Donald Trump Starts a Dogfight With the F-35

The president-elect’s latest morning sortie is against the controversial, budget-busting Joint Strike Fighter, but he may be too late to stop it.

Rick Bowmer / AP

It’s another week and time for more plane speaking from the president-elect.

Last week, Trump took on Boeing and its contract to produce a new Air Force One. Monday morning, it was Lockheed Martin and the controversial F-35 Joint Strike Fighter:

I’ve been trying to develop a three-question triage approach for each of these tweet-driven fire drills. First, why is Trump talking about this now? Second, how close is he to the truth? Three, are his ideas at all plausible, and if so, who will benefit?

The answer to the first question is almost always a news report somewhere, and speculation Monday morning immediately turned to reports about Israel taking possession of two F-35s today, complete with a visit from Defense Secretary Ash Carter to mark the moment. Since Trump has shown no sign that his early-morning tweets are systematic, and since the plane hasn’t been in the news much otherwise, that seems like a safe bet. It’s actually not the first time Trump has criticized the F-35, though. Last October, before he was really taken seriously as a candidate, Trump told conservative radio host Hugh Hewitt he was skeptical of the plane.

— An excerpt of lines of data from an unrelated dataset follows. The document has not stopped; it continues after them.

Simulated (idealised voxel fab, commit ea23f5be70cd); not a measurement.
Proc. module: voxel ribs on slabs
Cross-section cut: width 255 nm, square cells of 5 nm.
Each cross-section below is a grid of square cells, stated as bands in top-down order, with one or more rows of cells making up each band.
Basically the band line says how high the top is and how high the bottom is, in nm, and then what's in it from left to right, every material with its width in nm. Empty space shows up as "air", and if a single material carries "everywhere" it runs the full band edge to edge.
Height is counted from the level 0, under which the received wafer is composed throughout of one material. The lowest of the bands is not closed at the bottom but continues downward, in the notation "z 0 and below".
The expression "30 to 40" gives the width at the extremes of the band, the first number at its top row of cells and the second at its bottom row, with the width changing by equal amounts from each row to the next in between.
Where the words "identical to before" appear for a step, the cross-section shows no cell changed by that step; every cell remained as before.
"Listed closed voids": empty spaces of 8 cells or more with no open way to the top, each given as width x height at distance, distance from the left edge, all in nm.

“I do hear that it’s not very good,” he said, prompted by Hewitt. “I’m hearing that our existing planes are better. And one of the pilots came out of the plane, one of the test pilots, and said this isn’t as good as what we already have.”

Second, how close is Trump to the truth? Many observers have deemed the F-35 a boondoggle suffering from enormous cost overruns and serious underperformance. James Fallows wrote in his deep dive into the U.S. military’s weaknesses last year:

The condensed version of this plane’s tragedy is that a project meant to correct some of the Pentagon’s deepest problems in designing and paying for weapons has in fact worsened and come to exemplify them. An aircraft that was intended to be inexpensive, adaptable, and reliable has become the most expensive in history, and among the hardest to keep out of the shop.

The plane started out running roughly $135 million a piece, though that figure has slowly decreased as more are built. In total, Fallows noted, the project has cost about $1.5 trillion, around the same as the war in Iraq. “The F-35 is an ill-starred undertaking that would have been on the front pages as often as other botched federal projects, from the Obamacare rollout to the FEMA response after Hurricane Katrina, if, like those others, it either seemed to affect a broad class of people or could easily be shown on TV—or if so many politicians didn’t have a stake in protecting it,” he wrote.

Third, Trump’s apparent stance on the F-35—it’s hard to tell how thought-out or permanent any of these notions are—is one of his positions that cut across party lines. The plane’s critics range from lefties who see it as just another case of Pentagon bloat to conservative hawks who see it as good money spent on a bad project. Its defenders similarly run the gamut, from the military contractors who benefit from the plane to the members of Congress who want the plane constructed in their constituencies.

Some progressives will view Trump’s attack as a welcome broadside against the military-industrial complex, though they’re probably misguided if they expect to find much of an ally in Trump. He has made repealing the Defense sequester a priority, and wants to expand every branch of the armed forces by large amounts. Estimates of what all that would cost run around $100 billion—or about 1,000 times the cost of an F-35. While the F-35’s supply chain stretches around the country and around the globe, final assembly takes place in Fort Worth, in ruby-red Texas.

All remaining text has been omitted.